In doing some reading/searching around the interwebs tonight, i came across an old article by Doug Demaw about how to balance the bias current when you can't get a set of matched tubes to use in an old sweep tube amplifier.

I thought this was a cool idea, and might incorporate it into my next project that will be using 6LF6 tubes (well, 6LB6 unless i can find someLF6's).

here is the portion of the article in question:
sweep3c.jpg


here is a link to where i found the article, which has 5 parts:
http://www.tetrode.co.uk/sweep.html


if you look at this article about building a sweep tube amp, it looks very similar:
http://www.qro.it/amp/schemi/pdf/72hb176.pdf


notice the part in the QRO article in the schematic where it looks like a negative 25.2 volts is being sent to a remote control.
can anyone tell me what that is being used for?
looks like its for external keying, but why is the voltage negative?

in the article about balancing the bias current, it shows them using negative 25.2 volts on the control grids of the tubes.

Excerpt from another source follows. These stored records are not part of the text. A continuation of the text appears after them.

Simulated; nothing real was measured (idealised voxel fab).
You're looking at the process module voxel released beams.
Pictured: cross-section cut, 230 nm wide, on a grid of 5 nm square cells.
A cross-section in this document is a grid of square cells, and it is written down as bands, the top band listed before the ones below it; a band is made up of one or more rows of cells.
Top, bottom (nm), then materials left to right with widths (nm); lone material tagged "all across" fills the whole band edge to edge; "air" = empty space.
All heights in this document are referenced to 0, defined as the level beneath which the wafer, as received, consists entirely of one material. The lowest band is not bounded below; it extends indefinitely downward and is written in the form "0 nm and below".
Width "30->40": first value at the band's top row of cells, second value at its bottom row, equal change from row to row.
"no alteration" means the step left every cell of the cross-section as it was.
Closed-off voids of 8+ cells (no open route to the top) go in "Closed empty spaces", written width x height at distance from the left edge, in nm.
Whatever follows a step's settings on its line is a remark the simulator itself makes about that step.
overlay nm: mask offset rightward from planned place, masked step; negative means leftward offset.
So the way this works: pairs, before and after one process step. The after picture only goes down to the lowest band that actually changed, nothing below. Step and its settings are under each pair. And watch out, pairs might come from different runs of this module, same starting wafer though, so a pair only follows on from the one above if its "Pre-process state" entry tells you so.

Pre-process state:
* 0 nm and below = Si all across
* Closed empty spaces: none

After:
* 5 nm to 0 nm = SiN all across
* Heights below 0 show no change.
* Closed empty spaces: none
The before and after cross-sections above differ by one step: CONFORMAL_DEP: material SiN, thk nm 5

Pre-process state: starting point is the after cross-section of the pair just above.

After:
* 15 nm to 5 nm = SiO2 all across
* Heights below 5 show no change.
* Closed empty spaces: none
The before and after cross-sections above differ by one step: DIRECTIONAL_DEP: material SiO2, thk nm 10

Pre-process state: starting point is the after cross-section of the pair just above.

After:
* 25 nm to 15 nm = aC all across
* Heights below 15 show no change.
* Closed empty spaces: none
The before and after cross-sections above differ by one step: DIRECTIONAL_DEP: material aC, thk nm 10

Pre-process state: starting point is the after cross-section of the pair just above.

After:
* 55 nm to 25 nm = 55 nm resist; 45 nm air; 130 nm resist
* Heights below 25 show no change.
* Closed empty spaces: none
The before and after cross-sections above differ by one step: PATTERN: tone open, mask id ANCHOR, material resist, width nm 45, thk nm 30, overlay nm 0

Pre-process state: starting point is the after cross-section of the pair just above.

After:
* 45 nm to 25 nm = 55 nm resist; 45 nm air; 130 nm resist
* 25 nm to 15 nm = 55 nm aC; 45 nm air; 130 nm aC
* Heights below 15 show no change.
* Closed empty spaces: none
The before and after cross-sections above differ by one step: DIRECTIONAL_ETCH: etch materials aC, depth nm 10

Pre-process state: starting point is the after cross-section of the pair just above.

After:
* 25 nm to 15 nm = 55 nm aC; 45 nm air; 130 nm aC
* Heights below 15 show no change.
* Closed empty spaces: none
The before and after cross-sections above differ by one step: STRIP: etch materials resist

i am hoping someone here can clue me in to why a certain voltage level is used for tube biasing?
it seems to me that they went with a 25 volt secondary on the filament transformer because that's four filaments in series, so do we just run whatever we have in the filament transformer, rectified to negative DC?

any advice or insight into this type of design is much appreciated.
LC
 

i am hoping someone here can clue me in to why a certain voltage level is used for tube biasing?
it seems to me that they went with a 25 volt secondary on the filament transformer because that's four filaments in series, so do we just run whatever we have in the filament transformer, rectified to negative DC?

The power supply schemo will presumably show the heater voltage being rectified to obtain negative 25 Volts DC.

The tubes will typically need 8 or 10 Volts of negative bias. The 10k pot for each grid is fed from a 10k fixed resistor. Makes the max voltage from the pot half the negative 25-Volt source.

Using the same negative voltage to power the antenna relay just simplifies the thing.

What it really needs is a way to cut off the tubes' anode current while receiving. Typical way to do that would be to break the ground connection to RFC5 through a third normally-open circuit of the antenna relay.

And maybe the power supply diagram shows a relay that shuts off the 900 Volts in receive mode. That's another way to shut the tubes down in receive. You don't want them drawing idle current all the time. Wears out the tubes prematurely, and makes the amplifier efficient at only one thing, heating the room. Keying the "high" side of the power supply puts more stress on the relay contacts as a rule. Keying the 'ground' side of the tube circuit puts a lower voltage across the contact points when they open up, and reduces the size of the arc in a big way.

The input is feeding the cathodes of the four tubes in parallel directly, with no impedance-matching network. This will result in a high SWR between the radio and amplifier when it is keyed and amplifying.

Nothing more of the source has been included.